The collapse of the Rana Plaza on the outskirts of Dhaka, Bangladesh, shocked the country and lead the government to declare a national day of mourning.

Rescue teams are still working their way through the rubble of what used to be an eight-storey building, pulling out survivors and recovering the bodies of those less fortunate.

Several garment factories were located in the complex, and as reports emerge that managers ignored warnings to evacuate the buildings, anger is growing around the poor safety standards suffered by textile workers.

Al Jazeera spoke to garment workers in Bangladesh about their grief and concerns for their own safety.

Asma Begum, 22, garment worker

"We are feeling shock and pain.

"We want to protect our colleagues, our brothers and sisters.

"Buildings should be made safer than they have been in the past, but this is not being done." 

Dipak Barua, garment worker

"If owners and workers both commit to following the Labour Act 2006, everyone would be happy and able to work with safety and security.

"The Cabinet on Monday approved in principle a draft proposal for amendment to the ‘Bangladesh Labour Act, 2006’, aiming to ensure the welfare of workers through various measures and thus uphold their rights."

Nilu Chowdhury, 36, garment worker

"Those workers went into their office to work.

"What happened to them can never be changed.

"We are afraid of working now, even though we know our factory is very safe and secure."

Pradip Chowdhury, 28, garment worker

"We want assurances from the BGMEA [Bangladesh Garment Manufacturers and Exporters Association] that we will get proper security and protection for each and every workers' life."
S K Helal, 32, garment worker

"I have worked in several garment factories over the past nine years. This is a big incident and very shocking.

"It is a black day for our history.

"All garment workers and their families live in a high-risk way and should be aware of their human rights.

"The owner is certainly liable in this tragedy."

Shampa Akhter, 20, garment worker

"Newspapers said Mohammad Asaduzzaman, in charge of the area's police station, said factory owners appeared to have ignored a warning not to allow their workers into the building after a crack was detected in the block on Tuesday.

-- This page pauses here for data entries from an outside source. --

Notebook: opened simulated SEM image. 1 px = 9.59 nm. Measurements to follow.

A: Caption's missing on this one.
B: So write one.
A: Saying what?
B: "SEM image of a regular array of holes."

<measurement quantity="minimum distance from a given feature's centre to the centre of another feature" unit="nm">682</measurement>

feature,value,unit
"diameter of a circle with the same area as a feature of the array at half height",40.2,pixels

"A bank based in the block sent its staff home on Tuesday fearful of a collapse.

"So we do believe the factory owners just violated the risk assessment." 

Soma, 23, garment worker

"I lost my father in my early age and four people depended on me.

"I can't imagine what would happen to them if anything happens to me like the incidents that are happening to many other garment workers."

Sritikona Das, 53, clothing factory production manager

"In November 2012, 112 workers died in a blaze at a factory in a nearby suburb, putting a spotlight on global retailers that source clothes from Bangladesh.

"We don't know why some of the owners don't seem to think workers are humans.

"I'm fortunate that my boss is exceptionally kind to me and the employees."